Governor signs bill to study the matter
Central Hudson Gas & Electric spends millions of dollars each year trimming branches and removing trees that might bring down power lines during a storm.
With storms occurring with more frequency and intensity, the state Public Service Commission, which regulates electric, gas and telecommunications companies, will soon begin studying another option: moving electric, cable and internet lines, now mounted on poles, underground.
Gov. Kathy Hochul on Dec. 29 enacted legislation requiring the commission to study the feasibility and costs for Central Hudson and other utilities to bury power and telecommunications lines and produce a report within 18 months. The legislation was introduced in the Assembly by Jonathan Jacobson, whose district includes Beacon.
The measure passed the Senate, 61-2, with support from Sue Serino, whose district includes the Highlands, and the Assembly, 145-2, with support from Jacobson and Sandy Galef, whose district includes Philipstown.
Jacobson believes the study could be a game-changer. “The more you put it off, the worse it’s going to be,” he said. “You do this, and you do it right, it’s going to save money in the long run.”
The legislator and other proponents cite data compiled by the Public Service Commission that found that over 7½ years, from 2012 to July 2020, utilities in New York state spent more than $2 billion restoring electric, gas and cable and internet services after major storms.
Central Hudson spent $57 million. On Aug. 4, 2020, Tropical Storm Isaias downed 2,538 of its lines and broke 145 poles, leaving 116,000 customers without power, some for days, according the company.
This past fall, Con Edison began work on a $3.2 million pilot project that involves burying 2,200 feet of lines in a neighborhood in Yorktown.
“Even though it’s going to be expensive, in the long run we’re going to save money,” said Jacobson of his proposal. “How much money is lost every time we have an outage? Businesses have to close, schools have to close, people lose goods in their home. Our whole society is based on electricity.”
Central Hudson, which has about 5,200 customers in Philipstown and 6,500 in Beacon, came up with a price tag for burying its 7,900 miles of lines based on a study completed about a decade ago, said Joe Jenkins, a representative of the company: $18 billion.
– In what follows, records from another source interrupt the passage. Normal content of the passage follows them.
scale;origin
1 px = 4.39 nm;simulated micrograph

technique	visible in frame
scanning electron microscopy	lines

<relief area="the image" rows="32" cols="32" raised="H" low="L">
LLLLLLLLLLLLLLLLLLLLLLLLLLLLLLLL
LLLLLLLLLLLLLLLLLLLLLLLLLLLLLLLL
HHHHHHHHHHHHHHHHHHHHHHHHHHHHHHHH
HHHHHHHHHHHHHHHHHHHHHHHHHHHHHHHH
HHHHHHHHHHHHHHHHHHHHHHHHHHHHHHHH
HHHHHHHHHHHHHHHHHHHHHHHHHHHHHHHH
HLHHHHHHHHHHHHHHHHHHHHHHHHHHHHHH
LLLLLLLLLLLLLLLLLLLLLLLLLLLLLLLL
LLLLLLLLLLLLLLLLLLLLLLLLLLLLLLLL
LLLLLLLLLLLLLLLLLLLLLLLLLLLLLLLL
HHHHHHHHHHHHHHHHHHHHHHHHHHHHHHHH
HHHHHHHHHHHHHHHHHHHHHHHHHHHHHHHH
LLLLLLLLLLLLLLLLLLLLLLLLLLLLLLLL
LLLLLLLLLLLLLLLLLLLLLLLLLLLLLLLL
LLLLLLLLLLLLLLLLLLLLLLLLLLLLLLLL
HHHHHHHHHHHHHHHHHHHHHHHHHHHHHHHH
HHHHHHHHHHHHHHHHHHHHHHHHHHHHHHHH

The utility also calculated the savings: $18 million a year from reduced tree-trimming and storm-related costs, and $10 million from not having to maintain overhead lines. But even with those savings, each customer could see an annual bill increase of $10,000, according to the study.
“It was so much that it would have such a tremendous impact on customer bills,” said Jenkins.
Burying lines, he said, would present other challenges: finding root-free pathways; crossing streams and wetlands; and reconnecting homes and businesses to underground lines rather than overhead ones. Parts of the City of Poughkeepsie, the City of Newburgh and Kingston have underground systems, he noted.
“While the frequency of outages would probably be a little bit less, duration of outages would probably be longer because it would take a little longer to identify the problem — find it, dig it up, fix it,” said Jenkins. He added that Central Hudson is onboard with the study “as long as it takes the proper costs” into account.
In addition to the costs for companies, the Public Service Commission is required to calculate the monthly cost to each utility customer based on the statewide price tag, not just the expense for the company in their service area. The idea is to have each customer share the total cost, said Jacobson.
For people living in rural parts of the state, where populations are small and spread out, “the cost per-person would be prohibitive,” he said.